Relational Understanding and Formative assessment
Article: Relational Understanding by Richard Skemp
Video: Formative assessment and feedback by Dilan Wiliam
In his article Richard Skemp leads us to think about the meaning of ‘understanding.’ In French a faux ami (false friend) is where a word in a person’s first language can mislead them to believe a similar looking word in another language can mean the same thing. For example, in Spanish the word ‘televisión’ means the same as ‘television’ in English. However, ‘Estoy embarazado’ does not mean ‘I am embarrassed,’ but ‘I am pregnant.’ His point is that two meanings of ‘understanding’ can be:
- Instrumental understanding
- Relational understanding
By ‘instrumental understanding’ or ‘rules without reason’ we accept things like that A=bxh (A= area of a rectangle; b is the length of the base; h is the height of the rectangle). In mathematics students are often given information such as this and then told to do an exercises from a textbook showing that this indeed is true. Subsequently, if a student is challenged to consider that this is true it may lead to an attitude, ’of course it is true; all of my answers are correct according to the book.’ I have experienced this personally working as a Maths T.A. where a student insisted the way his teacher had showed him how to use Pythagoras’ theorem was the correct way; despite the fact that he needed to rearrange the formula to find the length of the side of a right-angled triangle that was not the hypotenuse.
A ‘relational understanding’ is where we know what to do and why. A more rigorous approach to investigating how to find the area of a rectangle or the length of a right-angled triangle, etc requires a greater investment in time. It may require thinking that is outside the immediate confines of the syllabus and challenging what is already accepted as the given method.
In the end Skemp decides meanings of the word ‘understanding’ are important and have their place. For example, explaining -1x-1=1 is very difficult to explain in terms of ‘relational understanding,’ but as ‘instrumental understanding’ moving forward will bring its rewards.
In a wide-ranging video Prof Wiliam outlines aspects of formative assessments. Sometimes telling the student where we are going spoils the journey. Telling the students an answer to a question before they have been provoked into thinking about it may make the investigation less appealing and take away from the engagement in a lesson as teachers we are trying to foster.

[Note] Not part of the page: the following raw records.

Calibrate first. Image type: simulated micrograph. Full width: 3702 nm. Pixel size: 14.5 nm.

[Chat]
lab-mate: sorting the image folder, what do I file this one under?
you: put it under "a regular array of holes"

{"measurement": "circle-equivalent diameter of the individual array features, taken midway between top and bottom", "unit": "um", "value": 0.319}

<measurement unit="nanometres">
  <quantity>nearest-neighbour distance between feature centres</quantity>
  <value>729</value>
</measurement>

His work describes how feedback can be constructive in improving learning. His research and reading of research articles advises constant adjustment of teaching to meet the needs of students’ learning. ‘Feedback’ that is forward looking is based on assessment will achieve better learning outcomes. Evidence from assessment should be used to plan the learning path suited to the students and not blindly plough on to the end of the syllabus regardless of any assessments that have been done.
Both the video and article were thought provoking and informative. In Richard Skemp’s article it encourages teachers to value relational understanding although not really explaining what needs to be sacrificed in order to complete a syllabus. The reader is basically told that there are two approaches. I can only conclude that time will be the determining factor in deciding upon an approach.
Dylan Wiliam suggests that learning should be adjusted depending on the evidence of any assessments. This makes sense. A student will progress given constructive feedback. However, I found it is difficult to believe that adjustments could be made to an entire class of students before they leave a class or by the time they next return. Teaching will always be a compromise between how much time is dedicated towards a certain aim in the time available against the ideal of making sure a certain level has been achieved in a topic by all.